Well, I think I've finally recovered from my Monday night escapades and I'm ready to wash, rinse, drink and repeat again tonight. Just kidding, kind of. Maybe not quite to the extent I took it Monday but maybe a couple blocks over.
It's Wednesday and if you've been here for at least a week you know what time it is.
I've got to start with the king of celebrity gossip himself, Perez Hilton, who has recently brought home a new baby boy. Like, a real life baby. As in, he is now a father. To say I didn't see that coming would be a vast understatement and I'm just not really sure if I'll understand this one. Ever. Maybe because he never, ever mentioned becoming a father. Either way, I hope he leaves the crying up to the kid these days and takes a break from sobbing vlogs.

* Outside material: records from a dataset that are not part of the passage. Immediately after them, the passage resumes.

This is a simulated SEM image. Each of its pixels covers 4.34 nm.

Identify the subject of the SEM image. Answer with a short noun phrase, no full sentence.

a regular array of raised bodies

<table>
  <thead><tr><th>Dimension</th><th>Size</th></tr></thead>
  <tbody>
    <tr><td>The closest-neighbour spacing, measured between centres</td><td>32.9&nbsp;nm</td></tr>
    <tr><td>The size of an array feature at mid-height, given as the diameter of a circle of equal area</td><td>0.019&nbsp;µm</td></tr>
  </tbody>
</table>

I think it's safe to say this kid will never be a fan of Will.i.am.
One of my favorite Teen Mom wrecks, Jenelle Evans, appears to be back in rehab. Again. After she just get out a whomping 3 days ago. She says it's for her son and blah blah blah, but I think we all know her mom Babz probably caught her hanging out with KEIFAH and forced this upon her. Regardless of the reason, she's in a first class seat to Amber Portwood status and I'm, personally, enjoying watching the train wreck.
I wonder if KEIFAH went with her this time? Lovers who drug together rehab together.
If you've been living under a rock then there's a pretty good chance that even you have heard that Kim Kardashian is knocked up with the spawn of Mr. Immaletyoufinishbut Kayne West. Kimmy, who was once known for her sex tape fabulous style, seems to have forgotten how to dress herself now that her eggo is prego and I feel embarrassed for her with every new photo that surfaces. This one, in particular, has been pared next to photos of Shamu and, while I wont go that far, this is pretty rough.
Kimmy, if you're reading (duh, why wouldn't you be), it might be time to visit a maternity store or three. Surely they have those in California, right?
My favorite trouble maker from Laguna Beach, I refuse to graduate to The Hills, is planning her wedding. Again. Kristen Cavallari and Jay Cutler have been through more relationship up and downs than T.Swifty, but it seems now that they are back on and on the way to the altar. After calling off their wedding the first time, they ended up pregnant and now they're back together and registered at Williams Sonoma for all of the over priced waffle makers and appliances their hearts can desire.
If I were Jay Cutler I'd be meeting with my attorney immediately to write up the prenup. Not that a prenup would be much help at this point. You know what Kanye says, "She got one of yo kids, she got you for 18 years". Good luck to ya.
And lastly, but never least, my favorite little serial dater, Tay Tay Swizzle, recently did a very uncensored interview with Vanity Fair magazine that created quite the shitstorm. Not only did she say that Tina Fey and Amy Poehler have a spot reserved for them in hell, she also decided to make it publicly known that she has, in fact, only dated two guys since 2010. I really wish there was video of this interview because I can only imagine the interviewer letting out the loudest roaring laugh of Vanity Fair history. I mean, who is Swifty trying to kid here?
Love you girl, but you might just want to own up to your scandalous ways because I think it's safe to say that no one is going to believe this story whether you stick to it or not.
PS. The song "Dear John" came out in 2010... and John Mayer was not one of the two she's "dated" since 2010. So... there's that.
Honesty might be the only policy in this case.